I bought it on the Kindle for $0.99. I don't why it wasn't free for me. :)


message 10: by John (last edited Apr 15, 2019 09:07AM) (new)

John (jdourg) | 1038 comments Bobbie wrote: "John wrote: "Tristram wrote: "John, I think that apart from LTTIA there are some other works where Dickens and Collins collaborated. If the group like LTTIA, we might throw in another collaboration..."

Hmmm. Odd. Could have sworn I saw it listed for $0.00

While I'm on this e book thing, I must post a brief rant. One of the great novels of the past 50 years -- Gabriel Garcia-Marquez's One Hundred Years of Solitude -- is not in any e book format.

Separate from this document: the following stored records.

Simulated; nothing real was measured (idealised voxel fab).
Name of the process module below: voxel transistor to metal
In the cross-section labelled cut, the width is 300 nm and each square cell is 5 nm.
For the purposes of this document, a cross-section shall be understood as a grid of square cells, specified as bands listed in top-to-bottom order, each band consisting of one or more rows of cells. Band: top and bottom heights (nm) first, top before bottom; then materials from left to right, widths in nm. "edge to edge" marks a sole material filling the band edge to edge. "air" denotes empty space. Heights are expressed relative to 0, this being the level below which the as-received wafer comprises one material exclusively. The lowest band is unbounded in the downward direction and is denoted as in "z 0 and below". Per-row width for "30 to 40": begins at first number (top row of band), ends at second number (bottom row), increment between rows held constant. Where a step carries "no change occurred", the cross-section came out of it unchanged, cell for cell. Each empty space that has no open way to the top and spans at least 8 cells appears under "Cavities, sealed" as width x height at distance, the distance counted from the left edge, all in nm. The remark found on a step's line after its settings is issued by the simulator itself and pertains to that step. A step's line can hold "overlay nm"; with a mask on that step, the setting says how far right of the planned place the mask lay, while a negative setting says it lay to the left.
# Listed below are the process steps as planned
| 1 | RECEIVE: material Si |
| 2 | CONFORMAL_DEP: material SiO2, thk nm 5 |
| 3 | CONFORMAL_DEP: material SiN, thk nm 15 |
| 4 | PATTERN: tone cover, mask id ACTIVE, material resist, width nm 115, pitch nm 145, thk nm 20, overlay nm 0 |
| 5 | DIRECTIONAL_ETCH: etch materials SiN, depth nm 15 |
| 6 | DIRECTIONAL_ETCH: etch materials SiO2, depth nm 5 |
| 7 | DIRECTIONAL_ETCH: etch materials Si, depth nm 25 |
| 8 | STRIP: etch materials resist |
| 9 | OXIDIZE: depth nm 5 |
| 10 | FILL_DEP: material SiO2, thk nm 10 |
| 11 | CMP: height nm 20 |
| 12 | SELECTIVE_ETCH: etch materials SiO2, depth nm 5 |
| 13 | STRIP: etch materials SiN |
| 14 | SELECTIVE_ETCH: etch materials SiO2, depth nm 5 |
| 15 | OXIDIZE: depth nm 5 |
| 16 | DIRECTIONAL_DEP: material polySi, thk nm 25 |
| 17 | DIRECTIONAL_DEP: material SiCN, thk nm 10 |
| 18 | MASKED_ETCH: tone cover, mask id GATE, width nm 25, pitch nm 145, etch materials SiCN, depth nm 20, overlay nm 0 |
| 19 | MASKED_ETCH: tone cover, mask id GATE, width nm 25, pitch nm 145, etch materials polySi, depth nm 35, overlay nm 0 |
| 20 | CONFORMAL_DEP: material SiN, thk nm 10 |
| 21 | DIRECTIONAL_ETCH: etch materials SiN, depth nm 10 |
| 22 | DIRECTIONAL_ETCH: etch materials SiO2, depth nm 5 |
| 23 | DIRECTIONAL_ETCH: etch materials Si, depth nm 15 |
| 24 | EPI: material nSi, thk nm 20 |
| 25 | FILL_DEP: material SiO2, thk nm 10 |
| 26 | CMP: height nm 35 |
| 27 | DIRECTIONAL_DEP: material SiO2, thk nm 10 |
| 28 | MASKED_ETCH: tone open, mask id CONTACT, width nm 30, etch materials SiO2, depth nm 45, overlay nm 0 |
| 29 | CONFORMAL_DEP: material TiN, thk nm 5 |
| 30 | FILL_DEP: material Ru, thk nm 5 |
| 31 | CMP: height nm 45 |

Here we have a Nobel Prize winning author of one of the great novels ever -- an author who considered Dickens his literary mentor -- and you can't get the novel in e book format in English.

Darn shame, though I have no idea who to complain to. I also find it odd, given most of his other works are in e book format.


message 11: by Tristram (new)

Tristram Shandy | 4452 comments Mod
John,

Maybe it has something to do with copyright issues? I can't imagine it is due to a lack of interest.


message 12: by John (new)

John (jdourg) | 1038 comments Tristram, it is very odd. The e book can be purchased in Spanish, but the standard English translation by Gregory Rabassa is unavailable. Of the major novels of the last century, it is the only one I know of to be unavailable in Kindle or Nook in English. I wish I knew why.


message 13: by Tristram (new)

Tristram Shandy | 4452 comments Mod
This is certainly strange, and being able to understand it might be one of the first signs of oncoming lunacy. So, let's count ourselves lucky that we cannot understand it ;-)


message 14: by Bionic Jean (new)

Bionic Jean (bionicjean) I don't think I've read this one either :)


message 15: by Tristram (new)

Tristram Shandy | 4452 comments Mod
Bionic Jean wrote: "I don't think I've read this one either :)"

It is quite a fun read, Jean, I can promise you this :-)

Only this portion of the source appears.